Oz & James Drink to Britain (2009) The pretext for this eight-episode series, made for the BBC and now on DVD (bfsent.com), is that two guys drive around Britain to find "the drink that speaks for modern Britain." (The answer is at once out of left field and obvious.) But the fun is in the mock-quarrelsome byplay between wine expert Oz Clarke and Top Gear presenter James May, who has a touch of Stephen Fry in his delivery.

The Lion King (1994) The $10-million 3-D conversion of Disney's animated classic raked in $30-million in the first weekend of last month's theatrical release. Jaws dropped, including Disney's. Now the film is out on a 3-D "Diamond Edition" Blu-ray (for those with the right equipment) as well as a 2-D Blu-ray and DVD. Also out: a 3-D Beauty and the Beast (1991).
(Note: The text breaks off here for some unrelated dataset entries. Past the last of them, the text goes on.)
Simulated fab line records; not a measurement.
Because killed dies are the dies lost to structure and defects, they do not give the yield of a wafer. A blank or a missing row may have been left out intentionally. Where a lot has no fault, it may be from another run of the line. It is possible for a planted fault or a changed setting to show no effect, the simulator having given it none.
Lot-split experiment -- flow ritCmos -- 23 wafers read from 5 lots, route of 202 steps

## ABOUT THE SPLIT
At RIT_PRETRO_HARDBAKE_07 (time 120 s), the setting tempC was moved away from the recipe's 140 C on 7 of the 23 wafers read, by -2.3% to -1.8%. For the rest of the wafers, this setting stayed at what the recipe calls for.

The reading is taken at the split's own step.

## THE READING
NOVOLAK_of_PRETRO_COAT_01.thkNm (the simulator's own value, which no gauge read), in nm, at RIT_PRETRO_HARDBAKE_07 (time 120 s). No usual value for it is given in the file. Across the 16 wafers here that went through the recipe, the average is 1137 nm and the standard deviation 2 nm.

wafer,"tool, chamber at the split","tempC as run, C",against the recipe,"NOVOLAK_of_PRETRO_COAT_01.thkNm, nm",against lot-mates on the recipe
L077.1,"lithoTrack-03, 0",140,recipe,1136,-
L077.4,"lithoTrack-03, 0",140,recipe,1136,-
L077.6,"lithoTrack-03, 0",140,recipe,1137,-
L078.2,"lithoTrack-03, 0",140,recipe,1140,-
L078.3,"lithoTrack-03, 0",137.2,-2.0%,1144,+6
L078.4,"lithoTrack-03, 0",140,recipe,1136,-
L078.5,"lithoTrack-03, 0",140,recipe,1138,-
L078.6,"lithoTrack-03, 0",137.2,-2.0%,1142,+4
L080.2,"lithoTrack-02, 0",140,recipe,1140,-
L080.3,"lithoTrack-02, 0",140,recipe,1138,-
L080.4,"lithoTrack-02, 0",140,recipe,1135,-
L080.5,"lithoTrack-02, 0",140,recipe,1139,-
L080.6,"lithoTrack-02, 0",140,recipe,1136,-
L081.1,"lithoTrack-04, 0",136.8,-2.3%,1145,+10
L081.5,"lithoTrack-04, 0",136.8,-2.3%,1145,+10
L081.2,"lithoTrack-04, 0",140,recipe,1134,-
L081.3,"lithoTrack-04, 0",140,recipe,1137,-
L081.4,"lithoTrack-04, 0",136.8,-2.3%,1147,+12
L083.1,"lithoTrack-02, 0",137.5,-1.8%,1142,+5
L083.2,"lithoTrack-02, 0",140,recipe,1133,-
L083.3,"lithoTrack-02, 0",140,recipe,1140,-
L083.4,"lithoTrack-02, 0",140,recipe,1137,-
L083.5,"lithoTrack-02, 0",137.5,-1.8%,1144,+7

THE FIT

Perry Mason Season 6 Volume 1 (1962-63) If the plotting in this mystery series is often formulaic, it remains a treat to watch Raymond Burr and the other regulars go through their paces – and to spot familiar guest stars: Star Trek's Leonard Nimoy, Batman's (and Family Guy's) Adam West, and Ellen Burstyn, back when she was still Ellen McRae. In the next half-season, slated for a Nov. 22 release, Mason loses a case!